Thursday, February 28, 2008

The Divine Distributor - Wright

What can we do when our best efforts to market a book fail to elicit much response? When Evangelical Press published my book, Revolutionary Forgiveness, I had high hopes that God would use its message widely.

I felt passionately about the importance of helping individuals, couples and churches to embrace a forgiving lifestyle. As a pastor and missionary I’d seen first hand the wounds bitterness and unresolved anger can inflict.

So I wrote an easy-to-read guidebook covering all aspects of forgiveness from a biblical perspective. I illustrated each point with examples from real life. I re-wrote and revised it umpteen times. My publisher accepted the manuscript with enthusiasm and produced it in a format conducive to small group study. They even linked it to an interactive web site. I felt sure this would become my most useful book. That was 2002.

With the limited resources at my disposal, I did everything I could to promote the book. It received great reviews and sold well in the first six months. A church or two used it for small groups. A few individuals responded to the web site. Then, interest tanked. Since 2003 sales have been dismal.
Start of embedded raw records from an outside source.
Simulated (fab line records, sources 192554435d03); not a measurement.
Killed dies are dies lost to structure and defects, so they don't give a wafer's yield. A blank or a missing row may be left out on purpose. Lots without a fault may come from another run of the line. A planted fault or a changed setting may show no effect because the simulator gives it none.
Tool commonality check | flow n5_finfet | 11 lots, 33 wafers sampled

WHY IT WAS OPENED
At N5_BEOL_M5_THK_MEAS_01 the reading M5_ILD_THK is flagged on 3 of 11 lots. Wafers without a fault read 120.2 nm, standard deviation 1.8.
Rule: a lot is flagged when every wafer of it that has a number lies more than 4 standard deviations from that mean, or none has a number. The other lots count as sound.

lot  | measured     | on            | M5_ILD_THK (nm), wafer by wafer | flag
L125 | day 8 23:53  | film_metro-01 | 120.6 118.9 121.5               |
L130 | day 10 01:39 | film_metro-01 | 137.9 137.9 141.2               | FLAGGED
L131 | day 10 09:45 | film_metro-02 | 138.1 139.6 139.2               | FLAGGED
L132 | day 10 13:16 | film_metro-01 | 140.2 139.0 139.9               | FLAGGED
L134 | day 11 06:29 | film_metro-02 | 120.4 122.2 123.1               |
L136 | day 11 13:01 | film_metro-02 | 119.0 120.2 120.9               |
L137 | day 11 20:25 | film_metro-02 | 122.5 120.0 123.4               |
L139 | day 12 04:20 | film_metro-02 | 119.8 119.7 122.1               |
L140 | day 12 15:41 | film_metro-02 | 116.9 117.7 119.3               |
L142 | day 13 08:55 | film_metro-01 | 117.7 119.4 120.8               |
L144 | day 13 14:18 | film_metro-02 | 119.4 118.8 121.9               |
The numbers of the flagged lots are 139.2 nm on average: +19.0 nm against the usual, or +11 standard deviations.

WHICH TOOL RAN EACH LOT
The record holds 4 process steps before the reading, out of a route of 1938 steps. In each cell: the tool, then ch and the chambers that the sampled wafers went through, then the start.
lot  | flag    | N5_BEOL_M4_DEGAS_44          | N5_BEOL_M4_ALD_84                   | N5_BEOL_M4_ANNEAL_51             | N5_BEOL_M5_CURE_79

“Why, Lord?” I queried. “Is my motivation wrong: am I seeking to glorify myself rather than you?” It’s so difficult to discern one’s own motives. After all, being a writer—an author—can be quite flattering. I’m rarely sure whether pride lingers in some dark closet of my mind. Only the Holy Spirit is able to expose and root out that kind of ugliness.

Marketing gurus provide a multitude of reasons why some books sell and others don’t. In the case of Christian books, there is a special factor. Sometimes they either sell or don’t due to God’s inscrutable will. When they do sell, it may be due more to God’s gracious providence than anything else.

And so through the years I’ve tried to pray, “Lord may each book on forgiveness that does sell become a blessing. May it help to reconcile an alienated couple or unite a divided church or free a bitter individual from resentment and anger. And please keep reminding me that every book sold is important.”

Then came 2008. Imagine my astonishment when the publisher sent word that 2194 books sold in the last six months of 2007.

God loves to surprise us with examples of his uncaused grace. God’s surprises aren’t meant to get us to stop using all the means at our disposal. He expects us to work hard, hone our craft and use wisdom and integrity in marketing. But sometimes our mouths hang open as we sit back and watch God work.

Eric E. Wright


N. J. Lindquist said...

Great news, Eric! You just never know. :)

Linda Wegner said...

Rejoicing with you!!...and how encouraging for the rest of us.